Tuesday, August 11, 2009

"Risk" is a Four Letter Word

Just when the economy needs risk-taking the most, risk-takers are under the most threat. The Treasury now wants venture-capital firms declared as systemic risks and put under tight restrictions as part of the broader re-regulation of financial firms. Venture capitalists argue that since they don’t use debt and their firms are comparatively small, they shouldn’t come under rules designed for highly leveraged, too-big-to-fail banks.


How this debate turns out matters, because some 20% of U.S. gross national product is created by companies that were formed through venture backing. They include Intel, Apple and Google. How policy makers treat venture capital is a measure of the amount of innovation and enterprise that happens in an economy, with more regulation leading to less innovation.

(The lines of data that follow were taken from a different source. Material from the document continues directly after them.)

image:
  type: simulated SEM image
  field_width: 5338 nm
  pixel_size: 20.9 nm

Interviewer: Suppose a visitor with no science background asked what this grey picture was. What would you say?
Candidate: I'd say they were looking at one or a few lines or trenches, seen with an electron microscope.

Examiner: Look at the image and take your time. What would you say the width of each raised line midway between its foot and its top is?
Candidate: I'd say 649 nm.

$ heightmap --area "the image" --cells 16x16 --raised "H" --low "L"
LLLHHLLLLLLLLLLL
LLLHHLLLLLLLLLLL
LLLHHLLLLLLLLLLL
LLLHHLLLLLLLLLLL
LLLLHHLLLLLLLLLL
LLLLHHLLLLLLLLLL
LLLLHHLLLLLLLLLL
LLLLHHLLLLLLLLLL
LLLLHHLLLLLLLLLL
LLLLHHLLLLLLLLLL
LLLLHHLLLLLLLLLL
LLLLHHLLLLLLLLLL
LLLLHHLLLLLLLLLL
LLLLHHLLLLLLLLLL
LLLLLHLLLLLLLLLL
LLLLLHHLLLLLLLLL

This is a tough time for venture capital, with investments by firms falling more than 50% in the second quarter. The 700 or so venture-capital firms in the U.S. are mostly small partnerships, with a modest voice in Washington. They say the industry as we know it can’t survive if firms are regulated as investment advisers, which would mean complying with rules for disclosure, compliance, record keeping and privacy designed for huge firms.


This is a good time to recall that the venture-capital industry was born as a reaction to New Deal regulations that stifled capital and prolonged the Depression. The country’s first venture-capital firm (other than family-run funds) was American Research and Development, planned in the 1930s and launched after World War II in Boston.